Jason Santamaria, co-founder of Second Self Beer Co.
Brasserie Dupont Saison Dupont
There are many great saisons made here in the U.S., but they can’t compare to the OG, Saison Dupont. It is my desert island beer and one I could drink anytime on any occasion. It’s also one of the instrumental beers that set me on my journey to become a brewer. It’s the perfect balance of malt, hops and yeast. It’s light and flavorful, citrusy and peppery, plus it’s great with food or on its own. Saison Dupont is the one true king of saisons.
…and some of InsideHook’s favorite saisons
Allagash’s Saison is a good entry point for novices looking to get acquainted with the style. Hopped with Tettnang, Bravo and Cascade hops and fermented with a traditional saison yeast strain, it’s citrusy and peppery, with some grapefruit flavor and a crisp, light mouthfeel that makes it extremely drinkable.
Boulevard Brewing Tank 7
Tank 7 is significantly boozier than most of the other saisons on this list, so keep that in mind if you’re not looking to get … well, tanked. That said, it’s still surprisingly balanced, with herbal notes and coriander spice and an extremely pleasant clove aroma. It’s a little on the sweet side thanks to its high ABV, but it still manages to deliver a nice, dry finish.

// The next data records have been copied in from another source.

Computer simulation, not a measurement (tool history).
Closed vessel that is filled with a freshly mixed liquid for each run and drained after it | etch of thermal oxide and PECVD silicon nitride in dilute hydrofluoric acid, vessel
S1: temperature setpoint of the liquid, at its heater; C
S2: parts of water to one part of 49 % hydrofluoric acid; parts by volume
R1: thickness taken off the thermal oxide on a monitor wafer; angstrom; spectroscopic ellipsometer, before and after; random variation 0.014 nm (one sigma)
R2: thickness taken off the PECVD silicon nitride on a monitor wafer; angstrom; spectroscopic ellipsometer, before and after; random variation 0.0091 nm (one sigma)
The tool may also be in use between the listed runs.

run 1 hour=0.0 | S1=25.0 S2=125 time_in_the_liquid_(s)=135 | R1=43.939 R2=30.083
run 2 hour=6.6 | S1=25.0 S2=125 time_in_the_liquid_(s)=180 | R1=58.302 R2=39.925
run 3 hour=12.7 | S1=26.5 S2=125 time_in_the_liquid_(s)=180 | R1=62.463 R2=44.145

Funkwerks’ Saison is modeled after Saison Dupont, but it’s not just a copycat — it’s an excellent beer in its own right, taking home multiple medals at the Great American Beer Festival. It’s got a nice tropical nose thanks to its passion fruit and tangerine flavors, as well as a bit of a gingery and peppery kick. It’s proof you don’t need to mess with perfection.
Goose Island Sofie
This one’s a classic — especially for those of us who happened to grow up in Goose Island’s home base of Chicago. Sofie is aged in wine barrels with hand-zested orange peel, and the result is a mildly tart, citrusy brew with some hints of pepper and a dry, crisp finish that feels almost champagne-like.
Hill Farmstead Arthur
Hill Farmstead’s saisons are considered to be among the world’s best, and to figure out why, you needn’t look any further than Arthur. It’s made with a mix of European and American hops and then fermented with the brewery’s house culture, giving it a little tartness and funkiness. It’s subtle, however, and the tartness is balanced by some citrusy sweet flavors like lemon and orange peel.
Jolly Pumpkin Bam Biere
Don’t let the brewery name fool you — there’s no pumpkin to be found in Bam Biere. What you will get is a well-balanced blend of maltiness and floral hops that, at just 4.5% ABV, is extremely sessionable. It’s perfect for outdoor drinking, whether it’s a socially distanced park hang or (fingers crossed) some Hot Vax Summer debauchery — and at just 127 calories per 12 ounces, you won’t feel guilty about tossing back too many.
Two Roads Brewing Worker’s Comp
This farmhouse ale’s name alludes to the style’s origins, when farms in Belgium would brew their own beer in the winter to serve to their workers in the summer after long days laboring in the fields. Its low ABV is also a reflection of this: classic saisons are meant to be crisp and refreshing. Worker’s Comp doesn’t disappoint there, and its complex flavors include barley, wheat, oats and rye as well as some fruity notes and a nice, peppery finish.